SaaS Email Marketing Automation: Generate Early Traction

by | Marketing

email marketing for saas at HVL studio

Demand testing for B2B SaaS products is difficult. At HVL, we know this first-hand. You’re pitching products that are still in development. You’re attempting to capture the attention of a market that has studied every tactic and learned every trick in the book when it comes to cold outreach. That’s why, in reality, 90% of your growth experiments will fail. And as a result, iterations and pivots will become not only necessary but an everyday task. So, how do you find time to create, set up, execute, and track all these experiments? One word: Automation.

By automating your email marketing, you can quickly evaluate what works for your product and make necessary changes. Automation not only saves you time, but it also frees up your attention for more important tasks.

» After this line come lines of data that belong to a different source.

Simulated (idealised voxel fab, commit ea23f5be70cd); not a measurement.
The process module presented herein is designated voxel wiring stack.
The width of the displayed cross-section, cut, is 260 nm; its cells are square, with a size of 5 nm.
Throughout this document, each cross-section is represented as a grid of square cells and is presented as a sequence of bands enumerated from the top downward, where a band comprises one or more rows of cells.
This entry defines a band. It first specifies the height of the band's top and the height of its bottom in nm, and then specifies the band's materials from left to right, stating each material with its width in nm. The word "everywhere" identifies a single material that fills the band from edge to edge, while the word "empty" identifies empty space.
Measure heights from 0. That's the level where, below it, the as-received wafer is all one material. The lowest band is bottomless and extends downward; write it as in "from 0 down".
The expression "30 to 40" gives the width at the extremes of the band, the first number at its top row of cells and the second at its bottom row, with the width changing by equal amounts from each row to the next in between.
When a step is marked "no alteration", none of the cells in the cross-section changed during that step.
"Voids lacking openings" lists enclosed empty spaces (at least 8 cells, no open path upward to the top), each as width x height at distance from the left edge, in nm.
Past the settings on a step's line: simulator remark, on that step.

Early Demand Generation at HVL

Demand generation is an essential part of the new product development process. As a SaaS founder, you should be testing demand long before you build the product, and long after you launch. For the HVL Studio team, experiments and speed are the name of the game.

It’s critical to know what works and what doesn’t when it comes to testing assumptions, assessing opportunities, and creating demand for a new product. And it’s critical to understand this quickly.

We design these experiments to test individual variables such as targeting, messaging and positioning, value propositions, and channel strength. Cold email campaigns, when automated, can help speed up the process considerably.

Cold Email Automation at HVL

After we prioritize our unknown variables and experiment backlog (we recommend the ICE Scoring Model for this), it’s time to start designing, building, and running them.

For cold email experiments, our process typically follows these steps:

  1. Hypothesize: What do we believe to be true that this test will help us validate or invalidate?
  2. Set key metrics: What are we measuring? How will we know if the results are valid or invalid?
  3. Design: This includes a detailed breakdown of the experiment flow from first impression through completion of key metrics, including tools that will be used for execution.
  4. Build: This is when copy, creative assets, and any other needed content are drafted – including list prospecting (we’ve had success with Hunter and ZoomInfo). Experiment materials are then moved over to the tools and platforms we defined in the design phase and configured to follow the experiment flow.
  5. Monitor: It’s important to check on experiments, especially those with multiple steps, as they’re running. Keep an eye out for early insights or red flags.
  6. Analyze: Compare results against key metrics and benchmarks to determine if your hypothesis was validated or invalidated. Was there anything surprising? Based on the analysis, what iterations could be made to improve results going forward?

Our team builds email sequences, or campaigns, based on the experiment design and begin adding and organizing contacts from prospecting. 

After enrolling our contacts in their respective campaign, we monitor open, unsubscribe, and bounce rates in the campaign report. Each campaign report allows us to see each contact’s status within the campaign and filter contacts based on a number of actions.

Wrapping Up

When you’re ready to take your early demand generation tests to the next level, using a cold email automation tool is a great solution. Not to mention that access to analytics is crucial for optimizing your cold email campaigns further.